As the 2015 general election campaign grinds past the halfway point with none of the main party leaders doing or saying anything remotely interesting or inspiring – choosing only to shriek about the chaos and carnage that their opponents would do in government – people are starting to ask: where is the passion?
The Spectator’s Fraser Nelson and James Forsyth pick up on this supposed lack of “passion” in politics in their recent interview with David Cameron, conducted as the Prime Minister hurtles around Britain failing to electrify voters with talk of his Long Term Economic Plan and doomsday scenarios about a Labour-SNP government.
Interestingly, Cameron appears totally bemused that his coalition government’s technocratic, risk-averse management of the country from 2010-2015 has failed to win him legions of adoring fans:
The Prime Minister is aware of the criticism and finds it ‘frustrating’. ‘I feel I have worked my socks off for the last ten years to get to this point,’ he says. ‘I feel we are on the brink of something amazing in our country. If I don’t succeed on 7 May I will be furious more for my country — but furious for myself.’ He says this quietly, not crossly, as if he has been confronting his own political mortality. ‘We have done so much to get so far — I do not want to pull back now.’ And then, a promise to do better: ‘If I need to do more to communicate that I will.’
What he is trying to communicate in the final fortnight of the campaign is that Britain’s recovery has been extraordinary, but that it didn’t happen by accident. And that if people want the recovery to continue, they’ll have to vote Conservative. He is writing the speech he’ll give that day, with ‘jobs’ scribbled as the first bullet point. He has created them at a faster rate than any prime minister in history, which he puts down to tax cuts and welfare reform. So he is travelling to Yorkshire to sell ‘an extremely positive plan to transform the education of young people in our country, to keep going with this welfare revolution’.
He accepts that the revolutionary character of his government is not widely appreciated. ‘I think it is very undersold in many ways,’ he says. He doesn’t say by whom. He later refers to the government’s ‘quiet revolution: pro-work, pro-saving, pro-enterprise’.

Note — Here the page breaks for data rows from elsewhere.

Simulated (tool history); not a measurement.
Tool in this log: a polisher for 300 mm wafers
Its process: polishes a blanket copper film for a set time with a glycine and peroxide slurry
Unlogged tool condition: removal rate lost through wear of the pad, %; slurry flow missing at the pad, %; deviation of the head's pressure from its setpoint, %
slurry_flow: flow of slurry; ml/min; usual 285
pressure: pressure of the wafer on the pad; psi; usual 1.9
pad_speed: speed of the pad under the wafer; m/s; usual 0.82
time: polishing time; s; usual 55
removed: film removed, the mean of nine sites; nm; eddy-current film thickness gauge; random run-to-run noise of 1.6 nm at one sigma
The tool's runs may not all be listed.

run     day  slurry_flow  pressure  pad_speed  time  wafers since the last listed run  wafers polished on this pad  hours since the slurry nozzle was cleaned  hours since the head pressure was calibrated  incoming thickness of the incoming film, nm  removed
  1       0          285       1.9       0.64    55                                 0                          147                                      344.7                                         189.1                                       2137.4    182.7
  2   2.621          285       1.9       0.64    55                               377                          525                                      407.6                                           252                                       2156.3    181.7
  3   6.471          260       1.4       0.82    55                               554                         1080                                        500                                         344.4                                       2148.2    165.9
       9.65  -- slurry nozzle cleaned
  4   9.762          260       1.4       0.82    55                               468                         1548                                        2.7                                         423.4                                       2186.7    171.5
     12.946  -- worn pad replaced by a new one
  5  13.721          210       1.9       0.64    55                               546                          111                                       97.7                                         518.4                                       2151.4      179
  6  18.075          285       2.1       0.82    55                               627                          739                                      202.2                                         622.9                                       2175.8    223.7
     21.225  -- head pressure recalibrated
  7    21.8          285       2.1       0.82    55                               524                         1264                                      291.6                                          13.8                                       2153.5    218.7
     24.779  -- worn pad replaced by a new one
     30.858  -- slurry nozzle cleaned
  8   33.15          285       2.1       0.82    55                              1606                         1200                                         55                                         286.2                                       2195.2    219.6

Revolutionary character? The coalition government came into power promising an economic recovery and the elimination of Britain’s vast budget deficit. It achieved the former but failed spectacularly to eliminate the deficit, reducing it only by a third (now changed to a “half”, thanks to the disingenuous use of different metrics). The Labour Party would have likely done far worse, but this is beside the point – a stable economy should be a hygiene factor, the absolute base in terms of expectations of a “revolutionary” government.